Abstract

Gel is considered to have an interesting potential for water shut off applications, especially in fields having natural shale barriers and large permeability variations and/or where reduction in tubing/casing diameter is not wanted. This paper describes a case study from the Statfjord Field where polymer silicate gel was used to build up experience for water shut off applications of the lower producing interval in a well that produced from two intervals. The intervals where separated by 5m in 9 5/8" casing and located at approximately 3100 m.

The primary objective was to shut off water and secondly to evaluate gel technology. Mechanical techniques and gel technology were considered as means of achieving the objectives. Both required the use of 2" coiled tubing in a live well (Fig. 14). Gel technology was selected since diameter restriction in the casing was not wanted due to potential later perforations deeper into the well combined with desire of qualifying the technology and related techniques.

This paper reports some of the results achieved in the laboratory, and give references to papers where the laboratory techniques and results are given, refs. 1 through 5. The pre planning and the laboratory testing for finding a suitable gel formulation was also performed in collaboration with a service company.

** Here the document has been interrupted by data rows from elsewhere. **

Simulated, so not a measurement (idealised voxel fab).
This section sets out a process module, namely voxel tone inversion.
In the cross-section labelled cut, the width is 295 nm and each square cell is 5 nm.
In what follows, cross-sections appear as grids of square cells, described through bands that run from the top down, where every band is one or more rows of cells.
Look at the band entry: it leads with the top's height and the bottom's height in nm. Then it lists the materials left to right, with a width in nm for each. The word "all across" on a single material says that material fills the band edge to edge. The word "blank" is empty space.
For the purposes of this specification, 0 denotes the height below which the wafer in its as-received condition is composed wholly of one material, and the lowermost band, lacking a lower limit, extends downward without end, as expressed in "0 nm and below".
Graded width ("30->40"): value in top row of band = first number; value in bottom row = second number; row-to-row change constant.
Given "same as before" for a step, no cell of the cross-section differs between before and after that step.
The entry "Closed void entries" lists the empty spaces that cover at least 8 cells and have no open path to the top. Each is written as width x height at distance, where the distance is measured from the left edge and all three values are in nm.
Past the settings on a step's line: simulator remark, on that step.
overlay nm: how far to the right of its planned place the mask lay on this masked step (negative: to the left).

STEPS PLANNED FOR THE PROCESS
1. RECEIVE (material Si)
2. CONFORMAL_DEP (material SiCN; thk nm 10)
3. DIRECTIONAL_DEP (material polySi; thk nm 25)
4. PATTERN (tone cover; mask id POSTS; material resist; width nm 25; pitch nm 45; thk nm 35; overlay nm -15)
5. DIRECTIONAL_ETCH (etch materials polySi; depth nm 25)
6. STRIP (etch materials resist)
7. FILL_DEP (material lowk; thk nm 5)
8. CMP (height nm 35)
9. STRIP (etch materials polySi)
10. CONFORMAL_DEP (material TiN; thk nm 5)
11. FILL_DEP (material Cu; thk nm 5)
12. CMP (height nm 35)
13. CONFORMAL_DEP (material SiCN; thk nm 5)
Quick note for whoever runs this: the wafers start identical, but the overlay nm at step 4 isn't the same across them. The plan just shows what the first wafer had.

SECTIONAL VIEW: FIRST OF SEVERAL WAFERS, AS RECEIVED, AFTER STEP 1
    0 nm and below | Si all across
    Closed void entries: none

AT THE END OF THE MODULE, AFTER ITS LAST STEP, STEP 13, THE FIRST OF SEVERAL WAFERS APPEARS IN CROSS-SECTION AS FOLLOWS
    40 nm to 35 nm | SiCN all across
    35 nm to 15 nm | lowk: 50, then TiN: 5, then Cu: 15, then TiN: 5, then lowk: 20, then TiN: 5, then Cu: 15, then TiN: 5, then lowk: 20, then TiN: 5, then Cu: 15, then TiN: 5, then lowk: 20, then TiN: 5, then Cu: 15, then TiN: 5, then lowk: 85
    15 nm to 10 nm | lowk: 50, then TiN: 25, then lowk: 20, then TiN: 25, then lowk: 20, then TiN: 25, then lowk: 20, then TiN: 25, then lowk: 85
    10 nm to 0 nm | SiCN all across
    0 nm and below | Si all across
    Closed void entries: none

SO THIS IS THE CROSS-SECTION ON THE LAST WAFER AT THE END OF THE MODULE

Therefore this paper focuses mostly on the well performance, placement of plugs in the well by wireline and coiled tubing, pumping of the gel solution through the coiled tubing and into the lower perforation interval and evaluation of results. The operation has been an economical success. After water isolation from the lower interval, the well has produced oil with a gross value of 15 mill. U.S.$ in 6 months and the operation had a pay back time of 50 days.

Introduction

The Statfjord Field is one of the largest offshore fields in the world. It is located on the boundary line between the Norwegian and British continental shelves, 200 km North West of Bergen. Production started in 1979 from one concrete gravity based production platform. Field development was completed in 1985 with three fully integrated platforms based on Condeep design. Each platform has two drilling shafts and a total of 42 well slots. To date 121 wells have been drilled including 19 redrills Maximum production of 120000 Sm3/d was reached in 1987 Production has been declining since 1993 and is presently around 78000 Sm3/d. Approximately 80% of recoverable reserves have been produced. These are estimated to be 620×106 Sm3 of oil. The field covers an area 25 km long and 4 km wide. Production comes from Jurassic sandstones. The main reservoirs are Upper Brent (Tarbert and Ness), Lower Brent (Etive, Rannoch and Broom) and the Statfjord formation (Fig. 1). Production from Brent wells is mainly limited by sand and some wells are also affected by high water cuts.

The well 33/12-B39 was producing with a watercut of approximately 70 % at the end of March 1995.